One of the biggest challenges for any fast growning network or IT solution provider or MSP is dealing with the constant phone interruptions.

  • When you’re on a client site, your cellphone is ringing.
  • When you’re at your desk reading email, your landline is ringing.
  • Even when you’re on the phone helping a client, another client is calling you.

The trouble with the phone is that there’s no sense of priority. We’ve been conditioned to believe that a ringing phone must be answered, even if it means stopping what we’re doing right now. The call may not be urgent, or even important, but the ring-ring means it takes priority over whatever we’re currently doing.

The result? At best, an interrupted workflow. At worst, you get nothing done at all because you’re constantly being interrupted. So, how do you deal with those phone interruptions?

Dealing with phone interruptions in the office

To deal with phone calls in the office requires you to take a clear view of how you deal with phone calls overall.

Right now, it may be that if a phone rings, the responsibility for answering falls to anyone in the office. Rather than one staff member being interrupted, two, three or more employees look up and try to answer the phone at the same time. Worse, everybody expects everyone else to answer and in reality, nobody does.

Instead, pick someone to be the designated call handler. In my own MSP business, it was the office manager who typically took on this role. Or, if you prefer, create a rotation schedule where one person serves as the designated “receptionist” for the week, before handing over the role the following week.

This method can work for your helpdesk too. Rather than all your technicians dealing with phone interruptions, assign one technician to be the designated call handler. That person isn’t there to fix issues. They’re there to take details, log tickets, and set client expectations for a response.

Some MSPs grow to the stage where they have a dedicated staff member to take on the role of answering client calls. This dispatcher is often not a technical person at all, but somebody who logs support requests on behalf of clients and allocates tickets to technicians.

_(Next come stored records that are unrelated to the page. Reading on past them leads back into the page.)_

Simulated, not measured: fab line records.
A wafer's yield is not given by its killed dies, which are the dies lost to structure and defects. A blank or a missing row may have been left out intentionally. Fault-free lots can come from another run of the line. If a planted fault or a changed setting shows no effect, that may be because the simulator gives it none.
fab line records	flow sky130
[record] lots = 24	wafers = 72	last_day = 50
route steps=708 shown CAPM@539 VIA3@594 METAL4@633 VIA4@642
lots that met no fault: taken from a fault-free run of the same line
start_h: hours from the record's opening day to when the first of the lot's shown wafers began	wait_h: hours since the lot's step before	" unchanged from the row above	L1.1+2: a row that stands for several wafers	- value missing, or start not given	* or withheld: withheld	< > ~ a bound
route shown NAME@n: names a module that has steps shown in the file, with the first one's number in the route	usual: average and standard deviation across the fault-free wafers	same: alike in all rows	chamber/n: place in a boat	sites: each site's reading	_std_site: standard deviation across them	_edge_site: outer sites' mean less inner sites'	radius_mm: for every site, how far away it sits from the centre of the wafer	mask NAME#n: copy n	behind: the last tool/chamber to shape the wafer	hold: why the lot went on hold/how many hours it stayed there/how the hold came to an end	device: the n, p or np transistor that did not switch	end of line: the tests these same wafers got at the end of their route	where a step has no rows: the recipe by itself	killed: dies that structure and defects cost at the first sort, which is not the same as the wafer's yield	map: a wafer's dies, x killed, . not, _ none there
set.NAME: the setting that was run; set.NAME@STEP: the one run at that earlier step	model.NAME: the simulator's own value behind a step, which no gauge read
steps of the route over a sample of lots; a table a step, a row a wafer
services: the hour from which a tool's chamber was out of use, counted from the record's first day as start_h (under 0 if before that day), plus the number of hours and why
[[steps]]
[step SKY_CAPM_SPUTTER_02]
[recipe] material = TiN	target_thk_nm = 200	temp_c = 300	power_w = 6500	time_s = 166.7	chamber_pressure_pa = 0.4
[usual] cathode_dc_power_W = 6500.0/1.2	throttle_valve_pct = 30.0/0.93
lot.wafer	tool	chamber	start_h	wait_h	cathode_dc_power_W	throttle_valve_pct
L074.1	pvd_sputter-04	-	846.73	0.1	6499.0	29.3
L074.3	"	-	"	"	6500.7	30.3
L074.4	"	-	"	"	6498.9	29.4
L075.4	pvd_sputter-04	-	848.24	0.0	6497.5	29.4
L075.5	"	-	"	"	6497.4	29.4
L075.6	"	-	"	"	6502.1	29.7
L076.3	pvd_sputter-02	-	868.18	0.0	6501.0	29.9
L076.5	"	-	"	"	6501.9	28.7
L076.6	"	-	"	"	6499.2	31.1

The benefit to having a dispatcher is that technicians no longer get to cherry pick jobs and ignore the difficult or boring ones. Instead, they’re given tickets to work on by the dispatcher.

Whether you’re using a dispatcher, receptionist or a rotation schedule, the goal is clear. The interruption of phone calls can’t be avoided in an MSP, but you can minimize the impact and allow the majority of your team to get on with their work.

Using a call handling service

Another option, especially for micro MSPs, is to use a call handling service. Using such a service, you can take two approaches:

  • Redirect all calls to the service, leaving them to filter out calls or take messages for you.
  • Redirect calls to the service when you’re busy or away, leaving them to take a message for you.

Most call handling services assign you a small pool of named individuals who answer your calls as your business. They’ll either put calls through to you (if they’re urgent or from specific clients) or take a message that’s then emailed or texted to you.

If you’re worried your clients won’t appreciate being answered by a “stranger,” don’t be. My experience is that your clients will assume the person answering is a part of your team and treat them as such.

Even for MSPs with a delegated dispatcher, receptionist, or office manager, I’d recommend a call handling service. It allows you to deal with especially busy periods, team meetings, and all sorts of occasions when the phone is in danger of becoming an interruption again.

Dealing with cellphone calls

Create a policy for dealing with cellphone calls. I suggest your policy be that employees should answer internal calls from colleagues. But any calls from clients, suppliers, or anyone else external should be redirected to the office or your call handling service.

If you answer client calls on your cellphone, you’re educating them to avoid the systems you’ve put in place for logging support calls and handling queries. Those one-offs where they tell you “it’s just a quick call” will soon become the standard.

You’re also subtly giving them permission to call you out-of-hours, on a weekend, and all times in between. Don’t do it.

I’m also an advocate of turning off voicemail. If you leave your cellphone voicemail switched on, wait for the first time a client leaves you a voicemail when you’re on holiday—then gets angry when you haven’t returned her call. Again, redirect any client calls that reach your cellphone to the office. Educate your clients that your cellphone isn’t a shortcut to contacting you.

Taking control of phone interruptions

You need to make an important decision about how you handle phone interruptions calls within your MSP business. Are you going to set client expectations that phoning you means they get an instant response, even when that response isn’t always warranted? Or are you going to set the expectation that you’ll acknowledge and deal with their issues in a timely fashion, even if that means you don’t personally take their phone calls?

Sadly, most MSPs live with the fear that if they don’t answer client calls personally and instantly, clients will become frustrated and upset. My experience is that clients are busy people, just like you and me. Provided you deliver the levels of service they expect, they won’t care whether they’re talking to you, your call handling service, or your receptionist.

Take control of the phone. Don’t let it control you.